2 Timothy 2:24-26 (ESV)

Just as Jesus said we would, we live in a world that is openly hostile to Jesus and His followers much of the time. But we are not to respond in kind to those who oppose us. Instead we are to act with gentleness toward them. As Paul points out, that is the response that will be alluring and attractive to the world and perhaps lead to their repentance.

But unfortunately, the church in America is often guilty of violating this principle. A couple of recent well known examples serve to illustrate this.

On March 20, Pastor Terry Jones and the Dove Outreach World Center held a “trial” for the Quran which ended with a burning of a copy of that Muslim religious book. The result was hardly repentance. In fact, this event sparked a number of violent demonstrations throughout the Muslim world in which many people were killed and seriously injured.

Most of us are also familiar with the Westboro Baptist Church which is known for its protests at the funerals of United States servicemen. They claim that these deaths are God’s punishment upon the United States as a result of rampant homosexuality here in this country. But again, the result of their actions has certainly been to push people away from that kind of so-called Christianity rather than to lead people to repent and commit their lives to Jesus.

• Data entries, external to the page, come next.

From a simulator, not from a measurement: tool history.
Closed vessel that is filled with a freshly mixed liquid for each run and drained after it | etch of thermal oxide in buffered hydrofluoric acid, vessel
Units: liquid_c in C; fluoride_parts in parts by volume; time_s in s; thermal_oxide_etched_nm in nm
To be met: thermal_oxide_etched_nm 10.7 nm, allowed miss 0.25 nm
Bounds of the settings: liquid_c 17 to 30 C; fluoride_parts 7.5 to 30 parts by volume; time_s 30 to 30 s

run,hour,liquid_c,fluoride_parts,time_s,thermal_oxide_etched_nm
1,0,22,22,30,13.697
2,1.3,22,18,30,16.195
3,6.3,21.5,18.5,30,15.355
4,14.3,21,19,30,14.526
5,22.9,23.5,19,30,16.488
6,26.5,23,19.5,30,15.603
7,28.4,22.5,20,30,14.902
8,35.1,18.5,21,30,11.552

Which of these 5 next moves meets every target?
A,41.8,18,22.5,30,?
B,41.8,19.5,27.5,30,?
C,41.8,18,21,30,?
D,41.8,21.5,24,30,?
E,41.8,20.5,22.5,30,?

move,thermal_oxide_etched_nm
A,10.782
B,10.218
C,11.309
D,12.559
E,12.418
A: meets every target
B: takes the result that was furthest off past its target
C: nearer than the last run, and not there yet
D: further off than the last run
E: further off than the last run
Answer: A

Again, we need to learn from the life and ministry of Jesus and how He dealt with His opponents. Although Jesus was often quite direct and forceful in His teaching, He was nonetheless gentle. We see this best in His actions on the cross. Although Jesus had the power to call down fire from heaven and destroy all of His enemies, He instead prayed that God would forgive them. Without a doubt that is one of the greatest examples of gentleness ever. Let that be our example as we deal with those who oppose the cause of Jesus.

• Developing gentleness in our worship

1) We are to proclaim Jesus with gentleness

Every week as we gather together to worship, we proclaim Jesus in many different ways. We do it through our music. We do it as we testify to His work in our lives and we do it as we teach the Scriptures.

All of us also have numerous opportunities to proclaim Jesus in our day-to-day lives as we encounter people who observe our lives and ask us about the reason for the hope we have.

I know that we’ve looked at 1 Peter 3 several times recently in our teaching here at TFC, but it certainly won’t hurt us to return there again because Peter provides us with some very clear instruction about how gentleness needs to be incorporated into the way we proclaim Jesus to others.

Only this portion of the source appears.